Luke Timothy Johnson offers a compelling interpretation of the New Testament as a witness to the rise of early faith in Jesus. Critically judicious and theologically attuned to the role of the New Testament in the life of the church, Johnson deftly guides his reader through a wealth of historical and literary description and invites critical reflection on the meaning of these ancient writings for today. The third edition is carefully updated and includes new student-friendly format and features, including a new design and study and reflection questions.
This is an excellent introduction that I have used a few times as a classroom textbook at the seminary level. Johnson knows his way around the entire New Testament. He is also a great teacher and a fresh communicator. This resource is worth having on your bookshelf for quick consultation. I return to it often.
About the author
Dr. Luke Timothy Johnson is Candler School of Theology’s Robert W. Woodruff Professor Emeritus, Emory’s most distinguished endowed chair. A noted scholar and an award-winning teacher, Johnson taught at Yale Divinity School and Indiana University prior to arriving at Candler in 1992. His research concerns the literary, moral and religious dimensions of the New Testament, including the Jewish and Greco-Roman contexts of early Christianity (particularly moral discourse), Luke-Acts, the Pastoral Letters, and the Letter of James.
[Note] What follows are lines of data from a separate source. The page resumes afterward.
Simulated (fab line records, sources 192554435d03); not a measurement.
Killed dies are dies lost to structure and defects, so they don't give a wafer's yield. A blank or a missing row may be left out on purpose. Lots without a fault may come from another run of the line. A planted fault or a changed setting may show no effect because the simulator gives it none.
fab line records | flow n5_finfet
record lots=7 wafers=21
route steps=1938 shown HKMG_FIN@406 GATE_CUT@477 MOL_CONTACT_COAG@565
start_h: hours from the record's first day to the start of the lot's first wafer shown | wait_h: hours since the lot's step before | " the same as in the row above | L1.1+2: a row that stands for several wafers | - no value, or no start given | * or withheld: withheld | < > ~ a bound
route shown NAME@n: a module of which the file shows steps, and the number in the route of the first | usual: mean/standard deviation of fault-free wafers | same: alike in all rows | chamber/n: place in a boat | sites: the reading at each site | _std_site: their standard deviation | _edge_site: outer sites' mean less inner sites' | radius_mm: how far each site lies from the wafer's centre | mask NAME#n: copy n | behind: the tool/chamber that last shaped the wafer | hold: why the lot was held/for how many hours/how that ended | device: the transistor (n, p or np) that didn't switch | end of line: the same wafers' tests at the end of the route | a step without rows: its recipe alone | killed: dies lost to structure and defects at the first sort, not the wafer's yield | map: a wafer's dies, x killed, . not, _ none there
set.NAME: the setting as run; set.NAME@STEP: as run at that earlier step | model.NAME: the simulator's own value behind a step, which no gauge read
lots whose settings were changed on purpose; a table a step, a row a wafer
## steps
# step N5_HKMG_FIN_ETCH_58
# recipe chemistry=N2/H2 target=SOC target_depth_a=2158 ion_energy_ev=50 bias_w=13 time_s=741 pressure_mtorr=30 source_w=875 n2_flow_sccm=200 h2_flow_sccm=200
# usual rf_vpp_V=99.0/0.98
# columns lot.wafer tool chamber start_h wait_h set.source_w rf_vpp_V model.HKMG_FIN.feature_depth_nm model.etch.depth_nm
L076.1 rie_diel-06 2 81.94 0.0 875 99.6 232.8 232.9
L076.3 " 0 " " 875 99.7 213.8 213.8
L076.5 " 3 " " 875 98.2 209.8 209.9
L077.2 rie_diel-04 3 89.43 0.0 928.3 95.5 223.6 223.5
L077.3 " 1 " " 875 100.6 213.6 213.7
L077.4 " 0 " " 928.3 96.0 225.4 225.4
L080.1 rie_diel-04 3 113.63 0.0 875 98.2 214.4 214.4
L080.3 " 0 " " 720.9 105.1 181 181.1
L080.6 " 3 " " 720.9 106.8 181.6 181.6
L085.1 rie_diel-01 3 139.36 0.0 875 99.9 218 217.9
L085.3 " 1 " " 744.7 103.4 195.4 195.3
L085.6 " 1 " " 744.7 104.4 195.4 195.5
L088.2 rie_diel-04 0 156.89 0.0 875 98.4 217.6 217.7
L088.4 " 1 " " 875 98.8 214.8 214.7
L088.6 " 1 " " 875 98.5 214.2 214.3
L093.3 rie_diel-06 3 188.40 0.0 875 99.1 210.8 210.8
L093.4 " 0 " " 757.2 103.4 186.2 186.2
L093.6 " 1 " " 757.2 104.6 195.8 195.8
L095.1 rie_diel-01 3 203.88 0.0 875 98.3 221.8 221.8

A prolific author, Johnson has penned 31 books, more than 70 scholarly articles, 100 popular articles and nearly 200 book reviews. His 1986 book, The Writings of the New Testament: An Interpretation, now in its third edition, is widely used as a textbook in seminaries and departments of religion throughout the world. A decade later, Johnson made national headlines with The Real Jesus: The Misguided Quest for the Historical Jesus and the Truth of the Traditional Gospels (HarperOne, 1996), the first book to systematically challenge the Jesus Seminar’s controversial claims, among them that Jesus said only 18 percent of what the Gospels attribute to him.